4

When dealing with missing data in categorical variables, common approaches include imputation by mode or predictive models. However, in some cases, certain categories have extremely low frequency or exhibit characteristics that could be considered outliers within the dataset. I wonder if these outliers could distort the distribution of the imputed variable and introduce bias into the final model. How should this situation be handled to ensure accurate imputation without compromising the quality of the dataset?

desertnaut
  • 2,154
  • 2
  • 16
  • 25
Celine Yvone
  • 371
  • 3

1 Answers1

6

The question here suggests that there is an inherent problem with imputation if there are outlying points. However, there are few key elements one must consider:

  1. Is the outlier because of distributional aspects? For example, outliers in inverse Gaussian distributions are often just a consequence of its high skew, which is a natural part of the data generating process.

  2. Is the outlier because of poor fitting? If we look at this from a model perspective (which should be the default), outliers can suggest many things, but sometimes they are a consequence of bad fit (e.g. a quadratic-like association being fit with no polynomial terms, which induces outliers that are purely a consequence of the regression fit).

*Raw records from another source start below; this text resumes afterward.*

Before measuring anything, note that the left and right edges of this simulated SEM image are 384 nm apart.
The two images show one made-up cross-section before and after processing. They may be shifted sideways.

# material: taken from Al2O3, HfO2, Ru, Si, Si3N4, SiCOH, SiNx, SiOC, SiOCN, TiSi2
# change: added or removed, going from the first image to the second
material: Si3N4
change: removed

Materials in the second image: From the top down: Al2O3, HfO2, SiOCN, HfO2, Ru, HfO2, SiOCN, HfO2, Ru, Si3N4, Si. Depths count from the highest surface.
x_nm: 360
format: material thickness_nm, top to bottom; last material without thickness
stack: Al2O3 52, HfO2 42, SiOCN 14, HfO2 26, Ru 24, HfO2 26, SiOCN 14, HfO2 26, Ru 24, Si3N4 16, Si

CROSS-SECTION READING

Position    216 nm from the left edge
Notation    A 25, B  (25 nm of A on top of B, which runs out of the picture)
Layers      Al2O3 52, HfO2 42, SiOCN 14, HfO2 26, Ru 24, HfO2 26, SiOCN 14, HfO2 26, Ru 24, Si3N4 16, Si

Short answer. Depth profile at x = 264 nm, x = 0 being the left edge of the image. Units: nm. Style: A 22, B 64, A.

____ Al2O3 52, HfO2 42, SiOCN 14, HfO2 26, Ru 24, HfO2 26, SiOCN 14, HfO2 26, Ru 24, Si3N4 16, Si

  3. Outliers are important, and we should keep them in if they are not erroneous, and understand why they exist. Indeed, robust methods were developed for the reason that one should average over the effects while incorporating realistic points that are outside the norm.

Given that imputation is, like many things in statistics, a regression-based method, then we need only understand that the outlier informs our predictions which produce imputations, and are thus desired.